Released on May 26, 2022
Seeding progress climbed throughout many regions in the past week, despite a storm that brought snow and rain to parts of the province. Fifty-two per cent of the 2022 crop is now seeded, up from 33 per cent last week. This is still behind the five-year average (2017-2021) of 78 per cent for this time of year. The rainfall received over the past week in drier areas will help improve soil moisture conditions and establishment of early seeded crops.
The west central region is the farthest along with 81 per cent of the crop seeded. Seventy-six per cent of the crop is seeded in the northwest, 73 per cent seeded in the southwest, 44 per cent seeded in the southeast, 22 per cent seeded in the northeast and 21 per cent seeded in the east-central region of the province.
The east received significant amounts of precipitation. The Hudson Bay area reported 88 mm, the Jedburgh area 85 mm, the Rama area 83 mm, the Indian Head area 32 mm and the Biggar and Cando areas 11 mm. While rain is welcome in the eastern half of the province, many producers are eager to continue their seeding operations.
Soil moisture continues to improve across the province, mainly in the eastern regions where most of the spring precipitation was received. Cropland topsoil moisture is rated as 15 per cent surplus, 58 per cent adequate, 18 per cent short and nine per cent very short. Hay and pasture land topsoil moisture is rated as six per cent surplus, 63 per cent adequate, 20 per cent short and eleven per cent very short.
Pasture conditions are rated as 10 per cent excellent, 27 per cent good, 36 per cent fair, 16 per cent poor and 11 per cent very poor. Pastures in the western half of province are struggling to establish this spring due to very limited precipitation causing many livestock producers in the area to continue to feed cattle on farm.

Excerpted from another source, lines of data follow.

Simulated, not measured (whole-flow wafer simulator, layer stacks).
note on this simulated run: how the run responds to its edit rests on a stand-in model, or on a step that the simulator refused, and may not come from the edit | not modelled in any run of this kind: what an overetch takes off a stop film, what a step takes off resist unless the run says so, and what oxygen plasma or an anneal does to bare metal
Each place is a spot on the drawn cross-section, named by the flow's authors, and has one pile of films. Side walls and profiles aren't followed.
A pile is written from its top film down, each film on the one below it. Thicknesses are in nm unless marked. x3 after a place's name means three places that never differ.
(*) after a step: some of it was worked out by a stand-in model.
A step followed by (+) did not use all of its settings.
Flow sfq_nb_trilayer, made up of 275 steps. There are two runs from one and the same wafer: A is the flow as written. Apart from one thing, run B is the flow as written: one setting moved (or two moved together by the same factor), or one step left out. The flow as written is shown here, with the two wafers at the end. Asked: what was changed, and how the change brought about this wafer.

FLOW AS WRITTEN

Earlier seeded crops have started to emerge where moisture is sufficient, but cool weather over the past week has slowed development of many crops. In general, most crops are rated as normal for their development except for canola, which was rated as 67 per cent behind. This is likely due to the extremely dry conditions in the southwest and west central regions, delaying growth and the recent cool weather across the whole province. Most of the crop damage this week was due to minor flooding, light frosts, drought conditions and flea beetles. Producers continue to report that there is a shortage of farm equipment parts. There are also some reports of input and herbicide shortages throughout the province.